Dream Jobs Do Come True
Obviously, your dream job isn’t going to land in your lap, so you’ll have to work to get it. During this first month, stop and take inventory, advises Epstein. Assess your prior work experience and the skills you possess. Discover what you like, what you don’t like and what you’re good at doing. Then determine how those things can apply to your new career. If you’re having trouble articulating your skills, write them down, Epstein suggests.
These skills shouldn’t be confined to your job performance, however. “Everything I’ve ever done, from playing basketball, attending college, learning discipline in the Marines—all those skills helped me when I was coaching my leadership programs, and all of that really supported me in teaching,” says Kevin Froner, a former trader on the American Stock Exchange who pursued his dream job of becoming a teacher and executive coach.
If you realize you don’t have the required skills for your ideal career, find out whether they can be learned on the job. If not, you may consider seeking additional training or education. This is often the case for those who have chosen a new career far removed from their previous, uninspiring jobs.

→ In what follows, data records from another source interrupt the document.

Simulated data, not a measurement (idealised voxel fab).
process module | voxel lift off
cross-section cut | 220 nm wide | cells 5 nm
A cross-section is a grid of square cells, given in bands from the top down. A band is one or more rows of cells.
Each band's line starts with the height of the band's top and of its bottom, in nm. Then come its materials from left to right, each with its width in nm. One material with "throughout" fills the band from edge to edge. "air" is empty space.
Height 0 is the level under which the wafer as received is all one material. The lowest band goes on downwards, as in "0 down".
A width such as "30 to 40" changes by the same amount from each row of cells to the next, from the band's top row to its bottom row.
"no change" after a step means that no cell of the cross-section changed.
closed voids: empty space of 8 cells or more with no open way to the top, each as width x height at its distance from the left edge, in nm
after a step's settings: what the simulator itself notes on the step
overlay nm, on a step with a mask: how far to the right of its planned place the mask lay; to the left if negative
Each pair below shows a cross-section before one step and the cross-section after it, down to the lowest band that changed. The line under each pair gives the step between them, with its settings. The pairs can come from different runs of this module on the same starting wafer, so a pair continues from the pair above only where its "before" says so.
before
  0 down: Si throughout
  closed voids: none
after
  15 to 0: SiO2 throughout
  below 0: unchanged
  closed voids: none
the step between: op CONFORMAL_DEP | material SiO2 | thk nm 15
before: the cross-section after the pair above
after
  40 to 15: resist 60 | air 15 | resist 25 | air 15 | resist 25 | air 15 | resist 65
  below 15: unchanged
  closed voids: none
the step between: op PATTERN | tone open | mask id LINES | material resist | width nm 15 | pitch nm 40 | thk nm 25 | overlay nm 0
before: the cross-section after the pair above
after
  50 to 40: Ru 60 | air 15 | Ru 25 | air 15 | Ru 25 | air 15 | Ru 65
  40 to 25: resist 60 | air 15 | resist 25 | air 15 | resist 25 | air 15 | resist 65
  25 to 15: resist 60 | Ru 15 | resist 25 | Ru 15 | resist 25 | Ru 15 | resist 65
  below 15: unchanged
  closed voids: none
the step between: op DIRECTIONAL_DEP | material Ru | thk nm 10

Lastly, consider how pursuing your dream job will affect you and your family financially and emotionally. Before you quit your career and go back to school, you should take this first month to plan out how you will continue to support yourself and your family while reaching for your dream.
Start the Search to Changing Your Job
Though your dream job research may be done and you have a prospective career in mind, you may be confused about how to proceed.
“Talk to people who already have the job. Find out the real story behind the dream,” Mitchell says. “You have to explode the myths that you’re holding. The term ‘dream job’ is very loaded, and usually means people are having some kind of false ideas about what life is going to be like when they land their dream job. You have to unpack the emotional package. The best way to do that is to talk to somebody. Ask them not only about the good things but the bad things. Every job has downsides. People should be looking for what they have to put up with to have the dream.”
Some of the easiest ways to talk to people in your industry is to set up informational interviews or network through professional acquaintances, friends and family. Locate a professional organization or trade group in your chosen field and go to social events to meet people. You may begin to realize that your “dream job” isn’t listed on career web sites or in the classifieds. For many fields, the only way to find out about a potential dream job is through referrals from people you know.